This spring, Buster Levi Gallery is pleased to present a series of focused three person exhibitions. The second of these exhibits, titled, Connections II, will feature paintings by Martee Levi, painting/collages by Maria Pia Marrella and a mixed media work by Grey Zeien. The exhibit will run from April 8 through April 30, 2023. The opening for the show will be on Saturday April 8, 2023 from 5-8pm. 


Martee Levi, Spring, oil on canvas, 44x46”

Martee Levi is an abstract painter. For the majority of her career, Levi’s artwork has utilized various geometric shapes in a seemingly endless variety. The paintings in this show are based on her husband’s garden containing a combination of geometric and organic forms that imply patches of earth or sky and hints of plants. The colors are bright and the shapes jostle and bump into each other much the same way plants grow as they mature. While inspired by a specific subject, the paintings stress abstract relationships and organization based on Levi’s personal examination of the golden section and the grid. 

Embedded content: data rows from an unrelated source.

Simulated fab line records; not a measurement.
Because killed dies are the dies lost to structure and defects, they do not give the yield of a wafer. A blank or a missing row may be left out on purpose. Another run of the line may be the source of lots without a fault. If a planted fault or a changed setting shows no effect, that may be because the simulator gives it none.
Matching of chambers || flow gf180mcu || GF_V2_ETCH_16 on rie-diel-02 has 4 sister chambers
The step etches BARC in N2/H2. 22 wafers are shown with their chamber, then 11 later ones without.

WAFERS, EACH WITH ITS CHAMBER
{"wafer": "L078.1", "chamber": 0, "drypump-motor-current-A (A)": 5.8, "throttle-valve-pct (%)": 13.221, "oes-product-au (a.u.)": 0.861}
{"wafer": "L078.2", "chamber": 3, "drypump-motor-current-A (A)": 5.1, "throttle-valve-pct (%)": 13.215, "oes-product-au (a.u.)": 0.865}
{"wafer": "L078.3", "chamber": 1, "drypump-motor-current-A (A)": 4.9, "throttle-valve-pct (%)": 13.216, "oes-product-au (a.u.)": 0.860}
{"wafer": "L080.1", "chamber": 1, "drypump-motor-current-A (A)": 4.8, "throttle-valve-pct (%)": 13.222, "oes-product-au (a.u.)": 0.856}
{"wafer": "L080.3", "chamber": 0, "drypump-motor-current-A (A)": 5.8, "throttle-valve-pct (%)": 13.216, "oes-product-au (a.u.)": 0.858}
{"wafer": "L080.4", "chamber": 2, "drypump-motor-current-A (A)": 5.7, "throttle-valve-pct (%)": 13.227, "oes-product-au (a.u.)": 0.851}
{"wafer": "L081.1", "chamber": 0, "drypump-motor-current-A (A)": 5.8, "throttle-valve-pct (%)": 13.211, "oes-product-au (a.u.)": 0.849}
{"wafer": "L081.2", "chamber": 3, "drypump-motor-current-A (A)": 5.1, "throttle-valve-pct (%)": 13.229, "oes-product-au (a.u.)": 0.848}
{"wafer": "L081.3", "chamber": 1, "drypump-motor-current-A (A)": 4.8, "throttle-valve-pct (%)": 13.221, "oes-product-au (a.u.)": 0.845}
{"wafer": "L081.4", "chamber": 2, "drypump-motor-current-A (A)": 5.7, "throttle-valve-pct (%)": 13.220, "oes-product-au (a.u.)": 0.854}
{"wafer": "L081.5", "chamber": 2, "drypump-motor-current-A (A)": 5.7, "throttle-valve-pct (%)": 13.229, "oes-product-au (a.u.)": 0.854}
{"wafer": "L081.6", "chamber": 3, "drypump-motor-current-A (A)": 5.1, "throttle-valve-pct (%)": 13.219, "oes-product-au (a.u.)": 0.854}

Maria Pia Marrella’s work is always rooted in reality whether it be observed or imagined. The paintings in this show demonstrate her interest in 14 century Sienese art, though with contemporary themes. Over the past six years, Marrella has used her work to respond to present-day events while utilizing elements of past and at times popular art to express her messages. Marrella is a synthesizer as an artist and the work in this exhibition bring together religious symbolism, keenly observed elements of light and texture from reality and abstracted elements of collage. The various themes are often combined using illogical thematic or spatial juxtapositions that are held together through, at times, a strict geometric  order. 

Maria Pia Marrella, The Last Harvest, oil on wood, 12x12”






Grey Zeien’s large giclee, ‘Roma’, is related to a series of works based on billboards and walls he has been photographing overseas for almost twenty years. Zeien has stated that previous paintings in this series were about process and indeed the finished works are a result of as many as twenty layers of paint.  Like the torn billboards and walls they are based on, there was no area of focus. Forms, colors and textures tumbled into each other advancing and receding into space. This work based on multiple photographs of walls and kiosks from Rome also appears to have no one area of focus. The difference in ‘Roma’ is that Zeien has imposed a regular grid to give it structure. Additionally, rather than having torn like shapes tumble across the work, they remain confined within separate broadsides. Finally, the work contains specific images and lettering that were absent from the earlier paintings.

Grey Zeien, Roma, digital photographs, 32x84”



The content examined by the artists in this exhibit is clearly distinct. Each explores different experiences of imagery they have either seen or imagined. The common link between the work in this exhibition, is the utilization of a form of geometric compositional strategy. The strategy is shared but their solutions are personal and inventive.



Buster Levi Gallery is open Saturday and Sunday from 12-5 pm.